Monday, January 30, 2012

How to Add Gadgets/Widgets to Blogger

The latest tutorial video.  I've included instructions on how to add html gadgets.  It sounds more complex than it is!

Monday, January 23, 2012

Blog Footer

The blog footer is way down at the bottom of your blog and should not be confused with the area below each blog post.  The blog footer is below your main text column.  So if you're on the home page, you have to scroll all the way down through all the latest blog posts to see the footer.

The footer can be customized.  How much it can be customized depends on what type of blogging platform you are using.  Essentially, you can put anything in the footer that you can put in the sidebars or header.

I have several blogs and I almost never use my footer area.  The primary reason being visibility.  Not many people are going to scroll all the way down and then take a peek at whatever widget you have down there.  So any important widget (following the blog, blog stats, etc...) should go in the bar if you actually want people to see it.

The second reason why I don't use the footer area is because I find it distracting.  Depending on how long the post is, the footer may be somewhat visible if the reader has clicked on an individual post title to read.  In other words, they are not looking at a single post and not your entire text column.  To me, it's overwhelming to have lots of content in the header, lots of content in the sidebar and lots of content in the footer.  I want the focus to always be on the blog post itself.

I'm not saying you shouldn't use the blog footer.  I'm just listing off reasons for why I don't use that space.  Depending on the type of blog you are writing, you have have a really good need for using that lower area.  Just remember to keep things clean and focused. 

Monday, January 16, 2012

Kindle Publishing for Blogs

Amazon has a little heard of feature called Kindle Publishing for Blogs.  You can check out the site here.  When you first click on the site it says that you can only view it using certain internet browsers.  It's a lie.  I have used several "non-supported" browsers to access it and it works perfectly.

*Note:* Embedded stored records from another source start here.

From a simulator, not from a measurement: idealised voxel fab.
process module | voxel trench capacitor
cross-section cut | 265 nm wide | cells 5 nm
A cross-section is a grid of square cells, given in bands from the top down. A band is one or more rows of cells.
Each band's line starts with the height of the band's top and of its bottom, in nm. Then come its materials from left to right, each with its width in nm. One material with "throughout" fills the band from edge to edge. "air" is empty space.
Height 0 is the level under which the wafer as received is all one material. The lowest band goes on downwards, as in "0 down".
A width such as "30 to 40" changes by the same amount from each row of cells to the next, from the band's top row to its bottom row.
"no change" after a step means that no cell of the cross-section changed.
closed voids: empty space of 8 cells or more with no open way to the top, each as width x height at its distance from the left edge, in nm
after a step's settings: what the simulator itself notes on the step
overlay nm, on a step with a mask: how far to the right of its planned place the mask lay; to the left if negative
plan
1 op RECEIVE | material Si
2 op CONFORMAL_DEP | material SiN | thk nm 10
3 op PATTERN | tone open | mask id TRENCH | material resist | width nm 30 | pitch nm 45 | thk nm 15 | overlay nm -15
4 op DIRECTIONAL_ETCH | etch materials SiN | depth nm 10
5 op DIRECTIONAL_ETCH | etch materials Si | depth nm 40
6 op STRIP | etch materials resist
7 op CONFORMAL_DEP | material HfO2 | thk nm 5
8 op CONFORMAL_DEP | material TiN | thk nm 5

Here's how it works in a nutshell:

You upload your blog's RSS feed to Amazon.  People can then subscribe to your blog through Amazon by paying a monthly fee decided by Amazon (usually between $.99-2.99).  The idea is that they could read your blog on their Kindle device rather than on the computer.  You get a percentage of the monthly fee paid.

The reality?  This idea sounds nice on paper.  But why pay money for something you can read for free?  3 of my 5 blogs are "published" on Amazon and I've only ever had one subscriber that lasted for a few months.  With most Kindle devices having internet connections and most blogs offering an email option, there's really no reason to be paying money for a blog subscription.

I keep my three blogs up on Amazon just for the heck of it.  I figure it can't hurt and if nothing else it could maybe redirect a potential new reader to my actual blog site.

Monday, January 9, 2012

What is an RSS Feed?

RSS feed is a term you will come across constantly as a blogger.  It's an extremely important concept to understand if you wish to expand your blog's audience.

RSS stands for Real Simple Syndication.  Don't ask why it's the term used.  What's important is what it's used for.  Basically, your blog generates a feed when you publish your content.  Think of it like a magazine.  One blog post is a single issue of a magazine.

The RSS feed is how people can subscribe to your blog.  By subscribing to your blog's feed, they are telling the blog to send posts ("issues") to them on a regular basis.  The most common methods of receiving a subscription are through email (the blog sends the post as an email) or through an RSS reader (a program that can read RSS feeds).

So why is this useful?

First of all, it's very convenient for readers.  Ideally, you want 100% of your readers to read 100% of your blog posts.  Unless a blog is part of a person's usual internet browsing routine, it's easy to forget to check back on a regular basis.  Having a blog post sent to an email increases the likelihood that it will be read.

The other big reason is that it helps you, the blog author, to expand your audience potential.  Many places such as (but certainly not limited to) Facebook allow you to upload your blog's RSS feed.  This means that people could view your posts on Facebook.  You use the more popular site's broader appeal to help attract attention to your blog.

But before you go upload your blog everywhere do keep something in mind:

If you upload your RSS feed to every site you come across it means that people are reading the post on the third party site and not your blog.  The number of people you actually have visiting your blog greatly affects your SEO.

So to sum up: find the careful balance between attracting new readers but at the same time keeping people on your blog.